Tricky details about putenv()

Previously I already talked about a class to deal with the OS environment variables. The purpose of that class was to store data of the variables passed into the putenv() function.

We rolled out this class into QA, which works on various platforms (AIX, HP-UX, Solaris, Linux and Windows). Everything seemed to be okay, unit tests passed and the production code didn’t crash. Alas, QA machines controlled by Hudson/Jenkins are usually overloaded, and quite often it causes very unexpected issues. After a week we discovered that sometimes the code crashed on AIX when calling std::system(). Even more, it crashed inside this function, that was for sure. In most cases any “strange” or “magical” behaviour is related to memory problems. truss, injected into command lines passed to system(), showed that some environment variables in the child process had corrupted values.

We began investigating the new class, EnvironmentVariablesManager. Below is its simplified version but still containing a tricky bug. You may try finding the issue by yourself first, and then read further down.

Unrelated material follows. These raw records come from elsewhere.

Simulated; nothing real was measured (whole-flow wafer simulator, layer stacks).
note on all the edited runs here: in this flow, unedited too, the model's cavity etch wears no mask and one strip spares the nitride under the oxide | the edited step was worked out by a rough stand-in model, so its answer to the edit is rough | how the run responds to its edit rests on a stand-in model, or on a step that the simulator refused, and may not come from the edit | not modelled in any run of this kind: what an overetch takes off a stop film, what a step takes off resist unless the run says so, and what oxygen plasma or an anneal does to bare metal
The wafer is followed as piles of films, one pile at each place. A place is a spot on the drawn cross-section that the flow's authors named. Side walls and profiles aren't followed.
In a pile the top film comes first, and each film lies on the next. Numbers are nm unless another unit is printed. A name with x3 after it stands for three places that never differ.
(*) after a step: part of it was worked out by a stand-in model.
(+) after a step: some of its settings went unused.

The simple main() function below easily reproduces the issue.

#include <vector>
#include <map>
#include <string>

#include <unistd.h>

class EnvironmentVariablesManager {
 public:
  typedef std::vector<char> VariableContainer;
  typedef std::map<std::string, VariableContainer> Variables;
  void put(const std::string& name, const std::string& value) {
    VariableContainer pair;
    PairToContainer(name, value, &pair);
    const std::pair<Variables::iterator, bool> inserted =
      vars_.insert(std::make_pair(name, pair));
    if (!inserted.second)
      inserted.first->second = pair;
    putenv(&inserted.first->second[0]);
  }

 private:
  void PairToContainer(const std::string& name, const std::string& value,
                       VariableContainer* pair) const {
    pair->clear();
    std::copy(name.begin(), name.end(), std::back_inserter(*pair));
    pair->push_back('=');
    std::copy(value.begin(), value.end(), std::back_inserter(*pair));
    pair->push_back('\0');
  }
  Variables vars_;
};

int main() {
  EnvironmentVariablesManager env;
  env.put("DB2_HOME", "a");
  env.put("DB2_HOME", "12345678");
}

Valgrind complains on this code saying that putenv tries reading some memory after freeing (this trace is from OSX).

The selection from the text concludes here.